Tuesday, April 3, 2018

Palace Boot Shop, located in downtown Houston from 1919-2005, and a little about Lucchese

Search though I did, I couldn’t turn up much information about Palace Boot Shop, in business in Houston, Texas, from 1919 until 2005. Eighty-seven years of making custom boots and performing wonders with boots in need of repair. Why would I know that Paul Newman was a customer of Palace Boots? Apparently, he was, according to an article in the Houston Chronicle, March 5, 2005. I found an another article about the closing of Palace, written by a Houston attorney for the February 26, 2005 edition of the Chronicle. He started buying boots at Palace in the early 1970s. However you do the math, that’s at least 30 years of patronage. Not only did Palace make boots, they carried brands like Lucchese of San Antonio, another maker with a proud history in Texas. Lucchese, founded in 1883 by Sam Lucchese, stayed in the family until 1970, when Lucchese’s grandson sold the company to Blue Bell, Incorporated, the parent company of Wrangler. I have owned a few pair of Lucchese boots, and hang on to them still, even though my cranky left foot just doesn’t want to spend any time at all in boots any more, even though there was a time when these very same pairs of boots were like putting your hand in a pair of buckskin gloves.

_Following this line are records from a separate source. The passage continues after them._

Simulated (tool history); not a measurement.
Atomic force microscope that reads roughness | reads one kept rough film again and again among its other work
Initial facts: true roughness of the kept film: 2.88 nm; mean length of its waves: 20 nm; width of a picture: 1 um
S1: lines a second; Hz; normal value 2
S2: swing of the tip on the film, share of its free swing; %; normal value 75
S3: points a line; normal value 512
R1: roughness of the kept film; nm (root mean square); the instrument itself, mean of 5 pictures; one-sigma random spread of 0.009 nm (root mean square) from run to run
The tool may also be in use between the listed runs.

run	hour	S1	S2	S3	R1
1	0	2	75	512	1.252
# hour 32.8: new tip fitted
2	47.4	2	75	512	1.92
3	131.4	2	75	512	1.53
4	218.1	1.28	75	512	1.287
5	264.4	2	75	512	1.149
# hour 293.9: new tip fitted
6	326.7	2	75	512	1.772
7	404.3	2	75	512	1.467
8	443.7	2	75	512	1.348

The pair of boots pictured here are customs made by Palace Boot Shop. They weren’t made for me—I bought them second hand—but they fit me well, if only my feet would agree. This extreme “pointy-toed” model is called “cockroach killers” and “roach stompers” by some. According to an article by Joe Nick Patoski from June, 2002, “Your choice of toe reveals what kind of person you are. Rock stars and fashionmongers gravitate to pointy toes, also known as pin box toes, roach stompers, and fence climbers. Yes, they’re trendy, but they're actually the kind grandpa used to wear when he rode horses (the pointy toe makes it easier to stick the boot into the stirrup)."